- The Washington Times - Sunday, September 13, 2020

LANDOVER — Some teams stayed in their locker rooms during the national anthem. Many players took a knee. Or sat. Or stood and raised fists. Some owners put out damage-control statements. But across the NFL on Sunday, it was clear that social activism and commentary would play a bigger role this season than in years past.

In Washington, at FedEx Field, the Philadelphia Eagles were one of at least seven team that stayed put in the locker room during the playing of “The Star-Spangled Banner.” Across the field, Washington players stood, with some, including quarterback Dwayne Haskins, holding fists in the air.

Prior to the national anthem, Washington staged its own demonstration as a team against racial injustice, kneeling while the names of those injured or killed in interactions with police scrolled down the team’s videoboards at FedEx Field.

The protest followed a moment of unity between Washington and Philadelphia. The two teams locked arms to form an oval around midfield during the playing of “Lift Every Voice and Sing,” the spiritual song, often referred to as “the Black national anthem,” that the NFL will play at stadiums this year.

With no fans in the stands, Washington’s demonstration was held in silence. During Thursday’s game between the Houston Texans and the Kansas City Chief, fans at Arrowhead Stadium booed when the two teams met for a moment of unity at midfield prior to kickoff.

Overnight ratings for the Thursday game showed a 16.1% drop in the key 18-49 demographic and an overall 16.4 million viewers — a 10-year audience low for the NFL’s week-night season opener.

In Baltimore, a majority of Ravens players kneeled or sat on the bench during the national anthem, including quarterback Lamar Jackson, who took a knee. Owner Steve Bisciotti, who stood during the anthem, issued a statement defending the protests that until this year most NFL owners had tried to tamp down.

“This was not a protest against our country, the military or the flag. Our players remain dedicated to uplifting their communities and making America better,” he said.

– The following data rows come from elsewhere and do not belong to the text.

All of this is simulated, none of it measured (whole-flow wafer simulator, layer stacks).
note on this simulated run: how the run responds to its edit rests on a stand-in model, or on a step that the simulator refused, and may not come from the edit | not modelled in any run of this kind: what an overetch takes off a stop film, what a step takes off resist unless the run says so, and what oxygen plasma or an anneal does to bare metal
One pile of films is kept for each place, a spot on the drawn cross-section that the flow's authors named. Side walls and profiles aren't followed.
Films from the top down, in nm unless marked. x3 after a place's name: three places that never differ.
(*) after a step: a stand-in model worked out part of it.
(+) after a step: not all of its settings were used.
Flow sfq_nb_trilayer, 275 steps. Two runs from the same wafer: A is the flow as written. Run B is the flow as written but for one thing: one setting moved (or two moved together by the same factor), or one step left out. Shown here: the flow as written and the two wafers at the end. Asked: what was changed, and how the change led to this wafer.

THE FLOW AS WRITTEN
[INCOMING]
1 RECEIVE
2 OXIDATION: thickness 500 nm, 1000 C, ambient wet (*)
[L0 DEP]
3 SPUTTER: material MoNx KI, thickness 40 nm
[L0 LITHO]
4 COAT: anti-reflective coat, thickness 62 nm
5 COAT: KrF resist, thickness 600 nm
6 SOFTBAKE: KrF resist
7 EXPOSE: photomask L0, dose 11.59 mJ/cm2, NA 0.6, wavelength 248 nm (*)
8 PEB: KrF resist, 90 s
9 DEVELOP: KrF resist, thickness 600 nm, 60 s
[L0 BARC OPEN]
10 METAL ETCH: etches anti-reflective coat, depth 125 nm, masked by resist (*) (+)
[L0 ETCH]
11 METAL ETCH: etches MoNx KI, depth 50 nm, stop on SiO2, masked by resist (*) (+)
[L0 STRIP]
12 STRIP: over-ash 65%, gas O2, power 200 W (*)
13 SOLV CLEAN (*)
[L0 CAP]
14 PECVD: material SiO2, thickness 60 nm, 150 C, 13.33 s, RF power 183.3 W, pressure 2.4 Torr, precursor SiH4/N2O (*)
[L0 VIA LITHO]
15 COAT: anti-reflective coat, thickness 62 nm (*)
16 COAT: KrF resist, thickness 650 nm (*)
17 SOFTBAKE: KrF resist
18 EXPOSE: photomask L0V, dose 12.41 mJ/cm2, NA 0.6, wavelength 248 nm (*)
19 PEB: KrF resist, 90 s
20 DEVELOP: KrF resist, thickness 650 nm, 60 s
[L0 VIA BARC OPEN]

Washington coach Ron Rivera said Thursday that his team had plans to discuss how they would handle the national anthem — and he’s said he is OK if his players take a knee.

“The biggest thing that I just said to them, I said: ‘This has to be about respecting each other’s choice of what to do,’” Rivera said. “I think that’s the most important thing. It’s funny because people say, ‘Oh, you should all kneel together.’ Or, ‘You shouldn’t kneel because it doesn’t show team unity.’ Well, I think that’s wrong. I think if half your team kneels and half your team stands and everybody respects that, that’s team unity.

“That to me really is because I am mature enough to respect your right as an American — the First Amendment — to kneel and you respect my right to stand.”